Milan 1971 Riot Show (No Label)
Velodromo Vigorelli, Milan, Italy – July 5, 1971
(19:47) Since I’ve Been Loving You, Black Dog, Dazed And Confused, Whole Lotta Love
The (in) famous Milan 1971 riot during Led Zeppelin’s performance was one of the ugliest incidents in the band’s touring career. Italy in the early 70’s could be a volatile environment, and much like America, the youth seemed in complete odds with the government, who were not afraid to use a strong arm to keep the youth in line. This is one time it all went too far, an impatient audience wanted Led Zeppelin, the authorities were hell bent to control the situation, the results were a full blown riot with the authorities using force and ultimately caused a violet situation that would deeply affect the band for some time.

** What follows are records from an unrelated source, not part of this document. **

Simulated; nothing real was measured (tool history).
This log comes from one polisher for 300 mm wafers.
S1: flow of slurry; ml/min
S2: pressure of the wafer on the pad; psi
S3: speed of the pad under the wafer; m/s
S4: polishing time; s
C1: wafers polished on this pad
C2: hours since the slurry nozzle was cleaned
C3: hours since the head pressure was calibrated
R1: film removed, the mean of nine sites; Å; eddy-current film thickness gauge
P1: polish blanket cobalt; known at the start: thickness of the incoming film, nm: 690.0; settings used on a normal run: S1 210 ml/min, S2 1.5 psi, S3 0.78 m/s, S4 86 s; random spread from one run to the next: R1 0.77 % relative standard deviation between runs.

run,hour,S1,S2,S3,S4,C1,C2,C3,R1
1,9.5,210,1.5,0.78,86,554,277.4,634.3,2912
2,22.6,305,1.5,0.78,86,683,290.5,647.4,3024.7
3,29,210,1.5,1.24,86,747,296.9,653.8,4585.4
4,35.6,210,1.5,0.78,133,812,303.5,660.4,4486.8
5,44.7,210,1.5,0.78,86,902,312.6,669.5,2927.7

Amazingly there are three short documents of this event, an average quality recording featuring three songs has circulated since the 70’s on the vinyl titles Blow One’s Cool (Grasshopper GH-104 A-B), Central Park – Milan 71 (Unknown 72169), The Final Option (Various), and Kooyong Tennis Courts (72169 D-E). The fragmented tape has made the rounds on compact disc as well, Stepmothers Club (Mad Dogs 027/8), Short Cuts (Image Quality IQ-035), Casino Royale (Empress Valley Supreme Disc EVSD 378-379), and Montreux Casino Fire 1971 (Wendy WECD-240/241). A short time ago a second recording appeared featuring a longer version of Dazed and Confused and Whole Lotta Love on a fan produced torrent by Dadgad Productions. The third source is a very short silent 8mm fragment that is relatively clear and easy to watch, while the Zeppelin portion is about 30 seconds, there is more footage from earlier in the day giving an idea of being inside the venue.
Back to the Dadgad Milan 1971 project that is featured on this release from the No Label company. Dadgad uses the first source for the first two songs, Since I’ve Been Loving You and Black Dog and the second source for Dazed and Whole Lotta Love. The sound on the first recording is good, it is clear enough to hear the individual instruments yet at times the sound overloads the recorder causing distortion. I do not have another version of this recording for comparison, but the sound on this is really good and is an easy listen. The tape for the second source was recorded by Walter W and based upon Dadgad’s notes, is from a second gen copy. The sound of the second source is good as well, a bit more distant and thus clearer than the first source with less of the distortion that plagues the first, it does have a bit of hiss, but overall a very listenable recording. They both compliment each other well and when combined, provide the most complete version of the aborted set circulating.
Even though all we have are fragments, what is here is very good. Led Zeppelin circa 1971 was a devastating live act, visceral and powerful, the Hammer of the Gods. The raw sound of the first source actually adds to the dramatic Since I’ve Been Loving You, Robert’s voice dominates the sounds, when he hits the high notes the tape machine has no chance! Black Dog is a bit worse quality than Since I’ve Been Loving You, Bonzo’s drums are buried, yet John Paul Jones bass is clear, Jimmy’s playing is incredible, he nails it effortlessly with clean fluent leads.
Dazed And Confused clocks in at 16 and a half minutes long, there is a cut at the 2:21 mark, just seconds prior the band abruptly stop and Robert begins to say something just at the cut. Perhaps there were signs of trouble starting, the song finishes with the verse just before the group goes into the bow solo. At times you can hear faint crowd noise, it’s not what you typically hear and was certainly unrest in the audience. The fast instrumental section that follows Jimmy’s bow solo is incredible, fast and very aggressive and so powerful, the band is playing with guts and determination.
From the band’s account of the concert, they began to see the smoke and did not know the audience, and themselves, were being assaulted with tear gas. Unknowingly they launched into Whole Lotta Love which made the audience go even crazier, this is when it was fully unleashed. This is corroborated by this recording. Whole Lotta Love is a mere 1:42 in length, at the 1:27 mark you hear the first explosion, at 1:34 the band abruptly stop and you hear the sounds of bottles breaking and a couple more explosions as the riot begins and the recording ends, it’s almost similar to listening to the Rolling Stones Altamont recording, that of extreme tension.
The packaging is typical No Label, the inserts feature live shots from the actual events, something that really brings the release full circle. For me, where this release fails is in its incompleteness. The label could have easily pulled the version of Dazed and Confused from the first source and added it on, either in its original position or as a bonus track and would have made for the definitive version of Milan 1971.